There were three primary causes of the decrease in earnings.  The first was the receipt in the prior year period of Bank-Owned Life Insurance proceeds due to the death of a director and a former director, which resulted in a gain of $278,000.  Bank-Owned Life Insurance proceeds were also received in the current year quarter due to the death of a former director, which resulted in a gain of $45,000.  The second was the accrual of a $196,000 separation payment to be made in connection with the departure of the Company's former Chief Financial Officer.  There was no such corresponding event in the prior year period.  The third was an additional income tax provision in the current year period of $125,000 related to the expiration of stock options granted in 2006.  There was no such corresponding event in the prior year period.

Net interest income totaled $6.7 million for the six months ended December 31, 2016, which represents an increase of $2,000, or 0.03%, when compared to the six months ended December 31, 2015.  The growth in the Company's core business was due to a $50,000 increase in interest income, partially offset by a $48,000 increase in interest expense.  Interest income increased primarily due to an $11.1 million increase in the average balance of loans and an increase in the average rate earned on investment securities from 2.13% in the prior year period to 2.14% in the current year period.  These increases were partially offset by a decrease in the average rate earned on loans from 4.43% in the prior year period to 4.29% in the current year period and a $5.6 million decrease in the average balance of investment securities.  Interest expense increased primarily as a result of a $12.8 million increase in the average balance of deposits and an increase in the average rate paid on deposits from 0.47% in the prior year period to 0.48% in the current year period.

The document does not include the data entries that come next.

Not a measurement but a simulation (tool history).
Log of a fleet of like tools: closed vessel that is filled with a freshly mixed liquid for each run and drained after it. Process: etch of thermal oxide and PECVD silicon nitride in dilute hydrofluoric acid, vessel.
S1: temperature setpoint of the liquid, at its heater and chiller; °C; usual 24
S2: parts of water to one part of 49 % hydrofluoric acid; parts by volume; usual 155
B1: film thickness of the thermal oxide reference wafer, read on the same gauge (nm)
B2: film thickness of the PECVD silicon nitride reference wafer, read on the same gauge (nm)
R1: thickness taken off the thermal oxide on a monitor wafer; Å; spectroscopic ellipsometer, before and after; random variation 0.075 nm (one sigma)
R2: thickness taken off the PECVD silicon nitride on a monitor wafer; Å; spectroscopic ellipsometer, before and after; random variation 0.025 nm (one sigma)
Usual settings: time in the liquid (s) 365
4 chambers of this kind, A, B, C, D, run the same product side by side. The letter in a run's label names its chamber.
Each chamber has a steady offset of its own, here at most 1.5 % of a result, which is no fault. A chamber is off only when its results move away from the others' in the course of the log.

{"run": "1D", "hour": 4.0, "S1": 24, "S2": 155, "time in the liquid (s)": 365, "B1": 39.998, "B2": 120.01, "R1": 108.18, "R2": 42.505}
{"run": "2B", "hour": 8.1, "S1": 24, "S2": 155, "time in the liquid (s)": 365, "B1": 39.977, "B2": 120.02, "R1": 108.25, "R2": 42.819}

The provision for loan losses was $32,000 for the six months ended December 31, 2016, a $57,000 decrease compared to the prior year period.  Nonperforming assets as a percentage of total assets decreased from 0.56% at June 30, 2016 to 0.53% at December 31, 2016 reflecting management's continuing efforts to reduce nonperforming assets.  Nonperforming loans as a percentage of total loans decreased from 1.05% at June 30, 2016 to 0.96% at December 31, 2016.

Noninterest income totaled $2.6 million for the six months ended December 31, 2016, which represents an increase of $165,000, or 6.8%, compared to the prior year period. The increase was primarily due to a $263,000 increase in gain on the sale of mortgage loans, resulting from increased sales volume.  In addition, service charges on deposit accounts increased by $90,000 in the current year period as compared to the prior year period.  These increases were partially offset by a $246,000 reduction in Bank-Owned Life Insurance income, which was primarily due to the aforementioned death benefit payments received in the prior year period, which totaled $278,000 as compared to $45,000 in the current year period.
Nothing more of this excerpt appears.